Intro pt. 2
It was a clear winter’s night, just a few days after New Year’s 1997, when I made the decision to blow something up. Me, Josh (my perennial brother in Chaos), and our/my mentor Jeff, were riding deep into the Southside of Winston-Salem. Jeff had picked us up from the Curb Kid house we were living at on Sprague St. He did this often, showing us corners of our town we were unfamiliar with, cracked out, run down sections where time stopped somewhere between 1964 and 1972. Places only a crazy ex-cab driver would know. That night as we tooled around in the “Scout” (as he called it), Jeff’s arm hanging out the window letting in the cold night air, he drove us out to what was once the pride of Winston’s young underground scene. An abandon skate park, once owned by town punk legends, it had long since been overrun by weeds and crack heads, so Jeff brought his gun. We did not run into any crack heads or find some lost spirit of our towns past, but we did find something else. Rummaging through the garbage of what was years gone by, a flea market, we came across an old car amplifier. A useless black box to two kids with no car and a man with a 73 Jeep Scout, but we kept it for some strange reason.

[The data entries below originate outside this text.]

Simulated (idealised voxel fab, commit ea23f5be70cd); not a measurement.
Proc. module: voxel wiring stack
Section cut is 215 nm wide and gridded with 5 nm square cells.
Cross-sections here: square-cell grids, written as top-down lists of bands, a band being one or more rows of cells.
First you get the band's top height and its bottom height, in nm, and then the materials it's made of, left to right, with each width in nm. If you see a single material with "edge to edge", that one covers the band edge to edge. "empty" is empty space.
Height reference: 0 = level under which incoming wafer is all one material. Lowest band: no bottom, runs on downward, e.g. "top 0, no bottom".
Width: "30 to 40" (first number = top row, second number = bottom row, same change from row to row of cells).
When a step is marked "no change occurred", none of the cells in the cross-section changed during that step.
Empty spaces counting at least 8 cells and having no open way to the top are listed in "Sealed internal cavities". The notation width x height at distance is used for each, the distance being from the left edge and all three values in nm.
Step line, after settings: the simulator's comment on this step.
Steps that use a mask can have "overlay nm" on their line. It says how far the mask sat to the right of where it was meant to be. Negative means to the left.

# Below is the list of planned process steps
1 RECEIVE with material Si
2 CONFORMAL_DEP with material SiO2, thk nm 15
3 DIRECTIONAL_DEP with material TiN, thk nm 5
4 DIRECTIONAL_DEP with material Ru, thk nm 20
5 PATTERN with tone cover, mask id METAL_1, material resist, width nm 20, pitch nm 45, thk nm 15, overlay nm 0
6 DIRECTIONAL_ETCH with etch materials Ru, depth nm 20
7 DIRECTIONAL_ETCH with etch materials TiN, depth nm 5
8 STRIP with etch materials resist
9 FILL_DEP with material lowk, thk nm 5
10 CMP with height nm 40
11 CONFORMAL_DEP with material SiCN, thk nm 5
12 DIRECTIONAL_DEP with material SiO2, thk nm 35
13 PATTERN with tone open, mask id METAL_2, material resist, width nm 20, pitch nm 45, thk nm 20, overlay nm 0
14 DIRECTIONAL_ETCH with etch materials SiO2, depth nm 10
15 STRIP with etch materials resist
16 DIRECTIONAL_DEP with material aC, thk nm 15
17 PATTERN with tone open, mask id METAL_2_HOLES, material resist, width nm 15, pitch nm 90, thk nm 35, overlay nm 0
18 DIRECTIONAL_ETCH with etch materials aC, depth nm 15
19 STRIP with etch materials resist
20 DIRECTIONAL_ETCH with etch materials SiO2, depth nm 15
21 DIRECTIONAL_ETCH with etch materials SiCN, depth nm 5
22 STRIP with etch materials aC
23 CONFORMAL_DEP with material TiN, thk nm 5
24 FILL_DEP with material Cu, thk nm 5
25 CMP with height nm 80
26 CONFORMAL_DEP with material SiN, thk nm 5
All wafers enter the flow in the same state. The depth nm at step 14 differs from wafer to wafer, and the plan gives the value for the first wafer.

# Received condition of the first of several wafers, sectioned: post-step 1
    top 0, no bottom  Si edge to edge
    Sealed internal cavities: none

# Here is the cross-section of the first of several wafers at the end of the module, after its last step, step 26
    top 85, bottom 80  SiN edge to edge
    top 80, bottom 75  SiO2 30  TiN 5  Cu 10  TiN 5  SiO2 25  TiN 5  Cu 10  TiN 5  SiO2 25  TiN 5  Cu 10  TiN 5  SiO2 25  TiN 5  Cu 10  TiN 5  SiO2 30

After a brief wrap up of our tour, we headed back into our familiar section of town. We went and ate at our old favorite Mr. Waffle. At the time, it was a greasy 24-hour hole in the wall, where Winston’s finest drunks, hookers, and crooked cops came to end the night. As we stood in the parking lot after our meal, finishing conversations and staring up at the stars in the North Carolina sky, Jeff grew still, he cocked his head back as if he were a dog or wolf hearing something we could not. I asked him what was wrong, only to be silenced with a “shh”. Then looking both Josh and me square in the eyes, somehow simultaneously, he said, “You hear that?” Looking at each other, we shrugged.
“No” I said, “Hear what?”
“Exactly”, he said, with this maddening gleam in his eyes. Then placing both hands on the roof of the Scout he said, “There’s nothing. You know why that is?” Perplexed we shook our heads no. “It’s because of the mall!”
We did not really speak much after that, Jeff dropped us back off where he had rescued us. By then my wheels were turning. A week later as we sat in the living room staring at the static on the television I knew what needed to be done and by providence, I had prophesied on New Year’s Eve that 1997 would be the year we (my clan) would “blow-up”. I had at first meant get popular and I was not far from the truth. As I sat there in the living room on the afternoon of January 7th, staring at the black box Josh had constructed, using some black electrical tape and the car amp from that fateful night. Jeff’s words rambled through my head. His voice, his eyes, his dead pan since of twisted humor will forever be a part of me. The idea began to unfold and take shape in my mind. I instructed Amber (my first love and Letter A. Virgo number one) to start cutting up magazines for a note. Josh and I began making shrapnel while static rolled over the television screen.
The crime itself was perfect. There were no witnesses, no evidence, and no motive. It took three hours from concept to execution. The clothes we wore to commit it were tossed in dumpsters on the way home. We wore gloves and wiped everything clear of prints. No one saw Josh make the drop or I place the calls. However, childish pride and foolish arrogance trapped us. I could not keep a secret. I could not wait a while and then confess I wanted everyone in town to know it was we that had balls this big. I had no regard of consequences. Therefore, I got my wish.
We were caught, just three days later, turned in by a girl whose hair Josh and I had once masturbated in because, she foolishly fell asleep in the wrong chair. After the ATF came and took us, and our Militia video tapes away, and the 6 o’clock news had interviewed me I had truly “blown-up”. My pride got me on CNN Headline News by the time I was 19, a growing criminal record, five months in a federal halfway house, on top of 45 days in jail. This was followed by three years of probation, four months house arrest, and eight months in a Federal prison.
I sit here now wondering, was it all worth it? All the highs and lows, ups and downs, all the tears shed, drama created, and heartache felt, by me, by those around me, and more importantly my grandmother and sisters. My grandmother passed before I could be truly free again, and my youngest sister, robbed of a big brother for no good reason. I cannot help be reminded of Homer’s epic “The Odyssey”. In many ways the bomb we planted was my Trojan horse, and I have been (and possible still) lost for years, because I did not pay homage to the Gods. I have lost my mother while at sea; my sister like my child has grown older without me. My love has grown old without me, while I have shared the bed of a witch/bitch, and a Goddess who loved me but had to let me go. I have lost most of my crew, but not all (which is why I feel I am not done). I feel as though now I have been to the pit of the underworld now I must survive the last voyage home. This is how my journey began on that winters night so long ago. I think of Jeff often now. He moved off to Puerto Rico to live out his journey. I have no doubt our paths will cross again. He visited me once while I was on probation, though much has transpired since then. He was a good man-best I ever met. I only hope that someday I can make him proud.